Omri Preiss says this time the war was not what it seemed
The Ella Valley region to the south west of Jerusalem looks exactly like what you imagine the land of the Bible to look like, with rolling hills green with shrubs and light brown shades of land on the edge of the desert. This is where the Bible says David famously fought Goliath. Then, in the first and second centuries, zealot Jewish rebels hid out in these hills as they fought their doomed wars against the Romans. The small villages that dot the landscape look over the hills, and Bedouin shepherds come and go in the valleys with flocks of sheep and goats. This is where I spend time visiting family when I’m in Israel, looking out from the terrace at the world outside.

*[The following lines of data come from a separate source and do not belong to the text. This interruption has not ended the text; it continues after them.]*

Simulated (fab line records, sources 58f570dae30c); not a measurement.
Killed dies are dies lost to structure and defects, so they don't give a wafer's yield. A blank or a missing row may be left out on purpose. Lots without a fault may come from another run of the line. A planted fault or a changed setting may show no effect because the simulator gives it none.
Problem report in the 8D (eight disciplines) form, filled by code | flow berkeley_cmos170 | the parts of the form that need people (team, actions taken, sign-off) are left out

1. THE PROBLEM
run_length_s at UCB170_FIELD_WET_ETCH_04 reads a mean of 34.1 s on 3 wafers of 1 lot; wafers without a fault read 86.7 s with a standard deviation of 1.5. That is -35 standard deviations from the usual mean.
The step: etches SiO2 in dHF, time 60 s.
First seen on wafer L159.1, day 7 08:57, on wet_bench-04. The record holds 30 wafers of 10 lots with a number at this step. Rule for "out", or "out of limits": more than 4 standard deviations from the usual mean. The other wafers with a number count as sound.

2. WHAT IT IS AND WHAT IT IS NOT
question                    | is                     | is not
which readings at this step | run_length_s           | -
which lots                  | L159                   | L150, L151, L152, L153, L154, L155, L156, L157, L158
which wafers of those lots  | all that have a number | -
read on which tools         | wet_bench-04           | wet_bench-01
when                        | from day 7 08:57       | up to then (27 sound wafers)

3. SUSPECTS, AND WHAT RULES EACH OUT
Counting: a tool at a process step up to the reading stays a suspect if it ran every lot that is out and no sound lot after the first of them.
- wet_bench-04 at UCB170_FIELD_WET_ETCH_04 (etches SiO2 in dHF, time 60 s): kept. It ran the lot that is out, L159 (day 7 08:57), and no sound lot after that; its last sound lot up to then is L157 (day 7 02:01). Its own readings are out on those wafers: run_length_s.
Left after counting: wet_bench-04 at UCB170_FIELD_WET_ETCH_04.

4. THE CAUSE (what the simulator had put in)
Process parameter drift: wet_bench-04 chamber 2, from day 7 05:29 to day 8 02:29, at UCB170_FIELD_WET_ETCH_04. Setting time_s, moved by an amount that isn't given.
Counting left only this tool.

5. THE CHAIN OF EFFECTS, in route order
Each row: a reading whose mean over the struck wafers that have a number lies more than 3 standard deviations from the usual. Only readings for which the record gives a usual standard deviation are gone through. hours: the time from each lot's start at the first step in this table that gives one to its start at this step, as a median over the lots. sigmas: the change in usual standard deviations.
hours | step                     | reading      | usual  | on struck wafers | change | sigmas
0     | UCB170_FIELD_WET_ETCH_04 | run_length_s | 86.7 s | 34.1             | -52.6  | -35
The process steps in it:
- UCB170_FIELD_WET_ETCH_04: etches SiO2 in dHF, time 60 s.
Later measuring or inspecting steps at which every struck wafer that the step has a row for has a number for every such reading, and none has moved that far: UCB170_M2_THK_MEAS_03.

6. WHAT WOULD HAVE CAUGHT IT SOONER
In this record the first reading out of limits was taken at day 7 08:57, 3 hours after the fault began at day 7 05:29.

In evenings of mid-May for two weeks you could see the lights of Iron Dome missiles rising over the hilltops, and hear loud explosions echo as they blow Hamas rockets out of the sky. Overhead, Israeli military jets blare and helicopters fly low. A low rumbling thunder of distant explosions from Gaza and the Israeli coast is heard. The windows shake and the dogs bark towards the noise. This is the soundtrack to a warzone. One can only imagine the angst of living about 40 or 50 kilometres away where the rockets land, and the horror of families seeking shelter inside Gaza.
On the face of it, this looks like yet another bloody round of violence in an age-old conflict. Europeans looking on like to see a story of David versus Goliath. Once upon a time David was the young Israeli state facing its neighbours with its back to the sea. Now, they see Palestinians facing an Israeli Goliath of military might. But look again: this round of fighting was not what it seemed. Something cracked; something was different.
Israel is going through rocky times. The country has been ruled by a far-right nationalist government led by Benjamin ‘Bibi’ Netanyahu, in some constellation or another, for over a decade. He has fanned the flames of hatred, xenophobia and racism at every turn, and did all he could to undermine the rule of law inside Israel. Bibi currently faces a slew of criminal trials for corruption charges, and he faces significant prison time if convicted. He is clinging on for dear life. In the last two years, Israel has seen four elections, none of which managed to generate a ruling coalition. For the first time, this last election brought into the Knesset (the Israeli parliament) a far-right nationalist religious fundamentalist party, previously banned as a Jewish terrorist organisation. They scraped through after they formed an electoral alliance with Netanyahu.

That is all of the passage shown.